Lemma. Let $X$ be a topological space, and let $A\subseteq X$. Then $\mathrm{int}(A) = X-\overline{X-A}.$
Proof. Remember that $\mathrm{int}(A)$ is the largest open subset $U$ of $X$ such that $U\subseteq A$, and that $\overline{B}$ is the smallest closed subset $C$ of $X$ such that $B\subseteq C$.
If $C$ is a closed set such that $X-A\subseteq C$, then $X-A\subseteq \overline{X-A}\subseteq C$, hence taking complements we have $X-C\subseteq X-\overline{X-A}\subseteq X-(X-A) = A$. Since $C$ is closed, $X-C$ is open, so $X-C$ is an open set contained in $A$; hence $X-C\subseteq \mathrm{int}(A)$. In particular, $X-\overline{X-A}\subseteq \mathrm{int}(A)$.

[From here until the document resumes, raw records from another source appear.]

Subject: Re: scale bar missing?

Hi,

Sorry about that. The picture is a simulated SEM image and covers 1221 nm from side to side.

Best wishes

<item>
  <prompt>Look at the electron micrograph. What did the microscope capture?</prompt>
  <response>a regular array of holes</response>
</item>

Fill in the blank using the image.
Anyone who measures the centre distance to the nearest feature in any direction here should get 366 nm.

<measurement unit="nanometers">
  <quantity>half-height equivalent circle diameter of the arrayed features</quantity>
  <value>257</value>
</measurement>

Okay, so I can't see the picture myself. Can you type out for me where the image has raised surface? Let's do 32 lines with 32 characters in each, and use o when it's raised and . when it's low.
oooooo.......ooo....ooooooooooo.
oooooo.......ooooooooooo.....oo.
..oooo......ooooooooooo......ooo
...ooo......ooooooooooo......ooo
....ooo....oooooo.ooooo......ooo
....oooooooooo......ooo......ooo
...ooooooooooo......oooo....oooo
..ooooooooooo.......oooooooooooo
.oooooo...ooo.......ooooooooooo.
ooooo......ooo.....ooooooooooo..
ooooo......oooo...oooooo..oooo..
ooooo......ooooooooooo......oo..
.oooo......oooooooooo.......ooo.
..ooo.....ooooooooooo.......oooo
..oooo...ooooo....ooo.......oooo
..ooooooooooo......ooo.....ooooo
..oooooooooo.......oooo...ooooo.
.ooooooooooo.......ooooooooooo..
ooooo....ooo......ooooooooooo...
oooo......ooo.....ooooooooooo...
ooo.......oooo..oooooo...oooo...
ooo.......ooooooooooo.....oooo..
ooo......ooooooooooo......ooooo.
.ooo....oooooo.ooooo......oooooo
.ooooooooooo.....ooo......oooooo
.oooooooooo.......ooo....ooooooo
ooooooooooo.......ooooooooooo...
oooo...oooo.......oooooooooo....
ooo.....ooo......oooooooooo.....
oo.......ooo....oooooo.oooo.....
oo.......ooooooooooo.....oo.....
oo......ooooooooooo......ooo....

Now let $U$ be an open set contained in $A$; then $X-U$ is a closed set that contains $X-A$; since the closure is the smallest closed subset that contains the set, then $\overline{X-A}\subseteq X-U$. So $U=X-(X-U) \subseteq X-\overline{X-A}$. In particular, $\mathrm{int}(A)\subseteq X-\overline{X-A}$. This proves the desired equality. QED
Corollary. $X-\mathrm{int}(A) = \overline{X-A}$.
So we have that $\begin{align*} \mathrm{int}(F\cup \mathrm{int}(A)) &= X - \overline{X-(F\cup\mathrm{int}(A))}\\ &= X - \overline{(X-F) \cap (X-\mathrm{int}(A))}\\ &= X - \overline{(X-F) \cap \overline{X-A}}\\ &= X - \overline{(X-F)\cap (X-A)}&\qquad&\text{(using your fact)}\\ &= X - \overline{(X-(F\cup A))}\\ &= \mathrm{int}(F\cup A). \end{align*}$ as desired.